Decades after the liberation of the infamous Nazi death camp, a former prisoner and guard share a public embrace.

image via (cc) flickr user chrisjohnbeckett

As a subject of Nazi doctor Josef Mengele’s horrific experiments at Auschwitz, Holocaust survivor Eva Mozes Kor has come as close to experiencing evil in its purest form as just about anyone.


Since her liberation from the infamous death camp, Mozes Kor has gone on to live a life dedicated to enriching the world by ensuring the lessons of the Holocaust are not forgotten. She is the founder of CANDLES (“Children of Auschwitz Nazi Deadly Lab Experiments Survivors”) Holocaust Museum and Education Center, and has spent years both advocating for, and participating in, Holocaust education initiatives.

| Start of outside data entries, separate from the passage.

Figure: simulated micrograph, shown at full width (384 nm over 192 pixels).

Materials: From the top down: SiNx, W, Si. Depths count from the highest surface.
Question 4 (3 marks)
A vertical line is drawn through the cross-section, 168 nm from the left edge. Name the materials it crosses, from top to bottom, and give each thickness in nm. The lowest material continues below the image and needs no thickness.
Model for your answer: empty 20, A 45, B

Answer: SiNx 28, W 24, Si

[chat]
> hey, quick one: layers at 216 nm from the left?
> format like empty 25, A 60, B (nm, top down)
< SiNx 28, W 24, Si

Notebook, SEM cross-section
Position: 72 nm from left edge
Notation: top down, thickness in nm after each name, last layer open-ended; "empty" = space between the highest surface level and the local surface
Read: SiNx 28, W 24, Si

But perhaps more impressive than her dedication to the somber and significant work of Holocaust education, is Mozes Kor’s capacity for forgiveness toward those responsible for her suffering. It was that capacity which was on display at the ongoing trial of Auschwitz camp guard Oskar Groening. There, the 81-year-old death camp survivor publicly embraced the 93-year-old former SS officer as he sat in the courtroom, accused of being accessory to the murder of over 300,000 camp inmates. It is a move that inspired some, while shocking others. It is also something for which Mozes Kor is entirely unapologetic.

She writes, in a note posted to Facebook:

Everything he is accused of - I am saying he did all that. I told him that my forgiveness did not prevent me from accusing him nor from him taking responsibility for his actions. And I told the media that he was a small screw in a big killing machine, and the machine cannot function without the small screws. But obviously he is a human being. His response to me is exactly what I was talking about when I said you cannot predict what will happen when someone from the victims' side and someone from the perpetrators' side meet in a spirit of humanity.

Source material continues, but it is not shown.